Once candidates hit the magic number, they automatically get a check from the state-run Clean Elections Commission. Should they advance to the primary, they get another one.
The money comes not from lobbyists or fat cats, but ordinary citizens who check off a box on their income tax returns to earmark $5 for Clean Elections. There's also a 10 percent surcharge on fees associated with all county court cases.
By agreeing to run "clean," candidates make certain promises. Other than a minimal amount of startup funds, they have to agree not to raise any more money. They also have to agree to accept Clean Elections' spending limits as absolute. Even if a candidate has $1 million in the bank, once he accepts the "clean" label, he can't use it on his own campaign.
Complicating things even more, the system is optional. So-called traditional candidates opt out of the "clean" system, raising as much as $840 from any donor per election cycle. They can also use their own money.
There's a catch, though. If Richie Rich spends $100,000 on his campaign, his "clean" opponents get matching funds to even the playing field. If your opponent is well funded, Clean Elections sees to it that you are, too.
By some measures, Clean Elections has been a success. The biggest fear originally was that legitimate candidates simply wouldn't use the "clean" option. Reporting requirements were too onerous, critics said, and limits too low. Others worried that not enough people would agree to donate $5 to keep the system solvent.
Those fears simply haven't been realized. So many people check their tax forms agreeing to give $5 to the cause that Clean Elections is flush with money. The Clean Elections Commission has actually "donated" $34.8 million to the general fund since 2003 — more than it's taken in $5 check-offs, spokesman Mike Becker says. In this tough-on-crime state, surcharges on criminal and traffic cases are that lucrative.
And legitimate candidates are increasingly opting to run clean. In 2002, 52 percent of all general election candidates ran as clean candidates. By 2008, that number had risen to nearly 65 percent, according to a New Times analysis.
And while Republicans have always lagged a bit behind Democrats in opting into the system, their numbers are similarly on the rise. Last year, exactly half of all general election GOP candidates chose to go with Clean Elections, according to a review of election data.
But while the system is clearly popular with both voters and politicians, it's a different story among political observers.
Janice Goldstein is a lobbyist with the left-leaning Arizona Trial Lawyers Association. She was never a supporter of Clean Elections, but she says that even she's been surprised by the low-quality candidates it's brought to the statehouse.
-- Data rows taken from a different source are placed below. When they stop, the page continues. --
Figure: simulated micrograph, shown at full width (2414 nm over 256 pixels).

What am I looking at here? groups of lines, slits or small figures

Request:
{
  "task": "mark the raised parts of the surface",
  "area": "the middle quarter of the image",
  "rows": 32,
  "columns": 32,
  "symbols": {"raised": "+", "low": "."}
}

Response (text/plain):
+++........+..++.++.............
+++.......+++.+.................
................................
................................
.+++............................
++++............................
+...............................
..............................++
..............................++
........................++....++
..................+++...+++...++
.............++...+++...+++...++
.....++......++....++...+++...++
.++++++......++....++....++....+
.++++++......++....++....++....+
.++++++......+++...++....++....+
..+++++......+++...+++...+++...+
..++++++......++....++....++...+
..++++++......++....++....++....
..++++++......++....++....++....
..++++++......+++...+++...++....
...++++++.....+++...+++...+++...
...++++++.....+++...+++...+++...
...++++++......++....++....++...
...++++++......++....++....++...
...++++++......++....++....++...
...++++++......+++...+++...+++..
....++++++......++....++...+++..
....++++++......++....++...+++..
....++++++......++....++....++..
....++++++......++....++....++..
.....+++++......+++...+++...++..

"As one of my members said, it's not just that they haven't talked to people with so-called special interests," she says. "We've got people who haven't talked to anybody! They collect their $5 contributions, get the government check, and they literally arrive here knowing nobody."
Heiler, the Republican, agrees.
"Instead of making our politics more clean, it's actually made it more polarized — and more accessible to relatively inept people."
Anyone who delights in the lurid minutiae of Arizona politics can tell you the story of Yuri Downing, Trevor Clevenger, and Paul Donati, a trio of young Scottsdale residents who registered to run as "clean" libertarian candidates in 2002, only to blow $86,000 on stuff like sushi and drinks at Sanctuary.
The three claimed that they were running a campaign designed to target ASU students and other disenfranchised voters. They had to hang out at places like RA Sushi and O Lounge because that's where the voters are, they claimed. Ha ha.
The Clean Elections Commission didn't find the campaign plan quite so humorous. It ordered the men to pay back nearly all the funds — and the Arizona Attorney General's Office was annoyed enough to prosecute Downing for fraud, perjury, and theft. (After pleading guilty to perjury, Downing went on the lam — he was finally arrested at a Tucson car wash last summer.)
But while the Scottsdale Three have been the most publicized example, they're hardly alone. A New Times review of campaign reports from the most recent election cycle found plenty of publicly funded expenditures that, at minimum, raise questions.
Candidates seem to have the philosophy that if the money is there, they might as well spend it. And that's led to some dubious outlays:
• Doug Quelland, a Glendale Republican, spent $795 at a bicycle shop.